In an exclusive interview, Subhas Desai, Industry Minister, Government of Maharashtra, agrees on the need for water recycling projects in existing and upcoming industrial units, which help in drought-like situations.
What are the factors that are making Maharashtra the preferred investment destination in the country?
It has been proved again that Maharashtra is the most preferred destination for investment. And in the Make in India week, everyone could see that out of the total Rs 15 lakh crore worth memorandums of understanding signed, more than Rs 8 lakh crore were signed by the Government of Maharashtra.
So if you put all states together, the progress of Maharashtra is still better and ahead.
Meanwhile, the reason behind being on top of the chart is not just today´s phenomenon. Since the beginning, Maharashtra has carved out its own position. Ergo, we have successfully developed a complete ecosystem for the industries in Maharashtra. Since the government is industry-friendly, we have made the necessary changes matching with time. For ease of doing business, we have implemented many reforms and they have been welcomed by members of the industry.

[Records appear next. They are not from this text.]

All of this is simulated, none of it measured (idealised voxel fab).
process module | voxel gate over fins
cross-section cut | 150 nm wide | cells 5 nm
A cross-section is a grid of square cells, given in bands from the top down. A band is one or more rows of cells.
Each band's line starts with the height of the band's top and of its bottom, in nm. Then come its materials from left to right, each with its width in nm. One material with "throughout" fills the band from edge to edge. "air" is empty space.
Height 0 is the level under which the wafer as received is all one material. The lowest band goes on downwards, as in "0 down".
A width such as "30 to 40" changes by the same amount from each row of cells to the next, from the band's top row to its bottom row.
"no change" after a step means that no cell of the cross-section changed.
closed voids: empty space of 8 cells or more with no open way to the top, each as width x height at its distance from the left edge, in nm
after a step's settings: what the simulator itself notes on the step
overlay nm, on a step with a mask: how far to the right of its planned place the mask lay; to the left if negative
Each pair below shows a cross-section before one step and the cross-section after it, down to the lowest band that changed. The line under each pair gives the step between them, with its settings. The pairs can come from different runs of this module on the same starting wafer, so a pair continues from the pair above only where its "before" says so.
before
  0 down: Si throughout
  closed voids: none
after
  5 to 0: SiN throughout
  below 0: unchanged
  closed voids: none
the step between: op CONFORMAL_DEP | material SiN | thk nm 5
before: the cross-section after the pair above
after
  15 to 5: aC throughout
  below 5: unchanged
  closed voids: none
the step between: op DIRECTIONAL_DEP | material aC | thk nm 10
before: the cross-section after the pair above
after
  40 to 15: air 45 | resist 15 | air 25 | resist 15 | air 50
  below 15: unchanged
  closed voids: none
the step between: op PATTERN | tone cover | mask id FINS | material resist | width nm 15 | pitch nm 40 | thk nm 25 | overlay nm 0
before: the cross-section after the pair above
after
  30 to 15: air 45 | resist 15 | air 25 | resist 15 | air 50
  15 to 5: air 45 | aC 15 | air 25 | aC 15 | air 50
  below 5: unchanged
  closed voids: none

For instance, we have launched the single window system - Maharashtra Industry, Trade & Investment Facilitation Cell (MAITRI). The cell will cater to industrial projects with an investment of Rs 10 crore and above. This facility allows assistance and guidance for clearances by the Government of Maharashtra related to various departments - industries, MIDC, revenue, urban development, irrigation, environment, labour, energy, PWD and sales tax.
What are your initiatives in the textile sector?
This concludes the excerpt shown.